The Rule in Pigot’s Case (1614) and Its Effect in Contract Law

As I am currently in the middle of an in-depth course that deals with the law of obligations, I have to admit to feeling a little ashamed of myself for never having heard of Pigot’s Case – especially the rule and the impact it currently has on English contract law. I have gone through every last textbook connected to the course with a fine-tooth comb, and there is not a single mention of this case anywhere.

So, would this lack of knowledge about and coverage of the case of Winchcombe v. Pigot [1558-1774] All E.R. Rep. 50 mean that the rule established in this case is no longer applicable in our common law?

First and foremost, it is necessary to acquaint ourselves with the case and the rule that was established. A Mr Henry Pigot was indebted to a Mr Benedict Winchcombe. A bond was executed in relation to this debt on 2 March 1611. Sometime later Mr Winchcombe became the High Sheriff of Oxfordshire, and then an unknown stranger actually amended the bond that existed between Pigot and Winchcombe by inserting the words Vicecomiti Comitatus Oxon (Sheriff of the County of Oxford) immediately after the words Benedict Winchcombe, Esq., and before the amount that was due on the bond.

At the time the case was heard (in 1614), Pigot relied upon existing case law and entered a plea of non est factum (it is not my deed) and argued that the deed was no longer the one entered into three years earlier.

The important rule that set a precedent that would last for at least 400 years after this case was heard was this: as there was a material change to the bond (the addition of the words Vicecomiti Comitatus Oxon), it would indeed become void and therefore the claimant (the plaintiff, Mr Winchcombe) could no longer rely upon it. Lord Coke was primarily responsible for this decision, and at the time he said, “When any deed is altered in a point material, by the plaintiff himself or by any stranger, without the privity of the obligee, be it by interlineation, addition, raising, or by drawing of a pen through a line or through the midst of any material word, the deed thereby becomes void”.

Whilst there have been a good number of cases after Pigot (1614) to help water down this rule slightly, it would appear, to all intents and purposes, that the rule stands firm to this day. Therefore, if any material changes are made to a bond or contract without either party’s knowledge, this could very well void the entire contract completely.

Many people have criticised the severity of this rule and maintain that it is not really acceptable to continue to follow a precedent that was established 400 years ago. In fact, bearing in mind how much of English law is binding on courts in other Commonwealth countries, it is interesting to note that the Australian state of New South Wales has passed a statute to repeal this legal rule.

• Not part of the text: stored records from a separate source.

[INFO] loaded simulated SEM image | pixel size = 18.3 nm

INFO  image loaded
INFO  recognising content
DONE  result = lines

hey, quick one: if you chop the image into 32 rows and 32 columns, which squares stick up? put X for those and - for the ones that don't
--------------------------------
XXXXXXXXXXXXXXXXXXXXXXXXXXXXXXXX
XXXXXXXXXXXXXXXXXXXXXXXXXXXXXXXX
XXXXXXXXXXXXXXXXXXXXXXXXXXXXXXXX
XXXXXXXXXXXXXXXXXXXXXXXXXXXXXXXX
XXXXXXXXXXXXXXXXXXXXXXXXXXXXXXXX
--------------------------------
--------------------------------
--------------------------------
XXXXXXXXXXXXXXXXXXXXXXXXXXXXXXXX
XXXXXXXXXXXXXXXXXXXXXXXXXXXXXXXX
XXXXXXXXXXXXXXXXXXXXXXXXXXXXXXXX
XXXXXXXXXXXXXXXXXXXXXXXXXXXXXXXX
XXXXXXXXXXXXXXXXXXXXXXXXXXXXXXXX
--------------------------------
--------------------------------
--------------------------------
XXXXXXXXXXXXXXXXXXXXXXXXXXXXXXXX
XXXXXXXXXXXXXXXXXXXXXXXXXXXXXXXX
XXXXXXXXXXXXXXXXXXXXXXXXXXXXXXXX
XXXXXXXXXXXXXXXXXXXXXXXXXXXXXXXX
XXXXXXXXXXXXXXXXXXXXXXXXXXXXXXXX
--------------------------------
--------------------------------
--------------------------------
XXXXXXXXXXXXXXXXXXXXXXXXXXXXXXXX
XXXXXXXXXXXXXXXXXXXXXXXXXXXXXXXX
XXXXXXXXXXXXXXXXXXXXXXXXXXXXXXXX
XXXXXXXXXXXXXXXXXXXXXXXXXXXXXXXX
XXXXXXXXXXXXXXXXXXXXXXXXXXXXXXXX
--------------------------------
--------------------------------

When it comes to repealing this rule in the English courts, perhaps we could say that this could be added to a list of umpteen other precedents that have been established in contract law. If you choose to follow a system of common law, it goes without saying that human error will always be a significant and very real problem. Personally, I have always tended to favour the civil law system that is followed by our continental neighbours and by the good people of Scotland.